When I first started the process of looking for a roommate, there were many things that I was looking for — someone who was neat and tidy, someone who seemed fun to be around and, most importantly, someone who was LGBTQ+ friendly.
This last thing was my biggest criterion for a roommate coming into freshman year. As a queer student, one of the scariest things about having a random roommate was that I would be randomly assigned to someone who would not be accepting of my sexuality and who I was — a common fear among LGBTQ+ students. I was incredibly lucky to find an amazing freshman year roommate, who I got along with and we became close friends.

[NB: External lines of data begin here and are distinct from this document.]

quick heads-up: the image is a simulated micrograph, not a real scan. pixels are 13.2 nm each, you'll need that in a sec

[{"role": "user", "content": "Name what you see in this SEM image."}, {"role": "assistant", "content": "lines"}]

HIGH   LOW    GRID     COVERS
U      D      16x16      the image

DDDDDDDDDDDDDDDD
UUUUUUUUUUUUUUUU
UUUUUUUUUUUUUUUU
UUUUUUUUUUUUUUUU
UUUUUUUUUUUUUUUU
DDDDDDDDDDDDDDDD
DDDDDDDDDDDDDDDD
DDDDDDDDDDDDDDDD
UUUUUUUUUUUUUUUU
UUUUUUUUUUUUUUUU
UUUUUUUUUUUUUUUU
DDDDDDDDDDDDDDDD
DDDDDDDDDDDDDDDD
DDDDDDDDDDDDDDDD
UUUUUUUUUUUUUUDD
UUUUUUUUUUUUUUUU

However, my year was the last year that incoming freshmen had the opportunity to choose their own roommates. In April 2021, Hopkins announced that for the Class of 2026 and beyond, first years would have university-assigned roommates.
Instead of having the option to be randomly assigned to a roommate or searching for one via social media before arriving on campus, all students must now fill out a survey detailing their rooming preferences — including their building of choice, whether or not they plan to study in their dorm and what temperature they prefer to keep their room at. The University then assigns roommate pairs based on these surveys.
Though many may argue that a random roommate assignment is an important aspect of the college experience, this can be uncomfortable and even dangerous for many students, including queer students and students of color as well as students from other marginalized communities.
Fears that a random roommate could potentially be racist or homophobic previously pushed many students to search for their own roommate, but this is no longer an option, leaving many students to arrive on campus scared to meet their roommates for the first time.
Many argue that rooming with a random peer can be beneficial as it forces you to meet new people, step out of your comfort zone and interact with those who think differently from yourself — all likely reasons that the University changed its roommate policy.
However, I would argue that unless they happen to personally know someone attending Hopkins before they set foot on campus, all students will be meeting someone new through their freshman year roommate, regardless of whether they have the opportunity to choose or not.
Outside of a roommate, pretty much everyone you meet when you get to college is going to be new and have different interests, beliefs and backgrounds. This is just the nature of meeting people who you didn’t grow up with. If this is the case, and students are gaining these experiences regardless, why change the roommate policy?
Additionally, college brings enough changes as it is. The majority of students are living away from home for the first time, and many are living far from where they grew up. As a freshman, you often arrive on campus not knowing anyone, with no friends or family to support you.
Why then, would the University choose to make this transition even harder for many students by creating apprehension and fear around roommate assignments? I know when I’ve had a bad day, as I so often did my freshman fall, all I wanted to do was to go back to my room. What are students who don’t get along with their randomly assigned roommates supposed to do then? If their dorms — their home away from home — can’t be a safe place for them, where are they supposed to go?
Living with a person you’ve never met is bound to be difficult regardless of who you are. Hopkins shouldn’t make the adjustment to University life more stressful than it needs to be, particularly for queer students and students of color.
Molly Green is a sophomore from Orange County, Calif. majoring in Writing Seminars.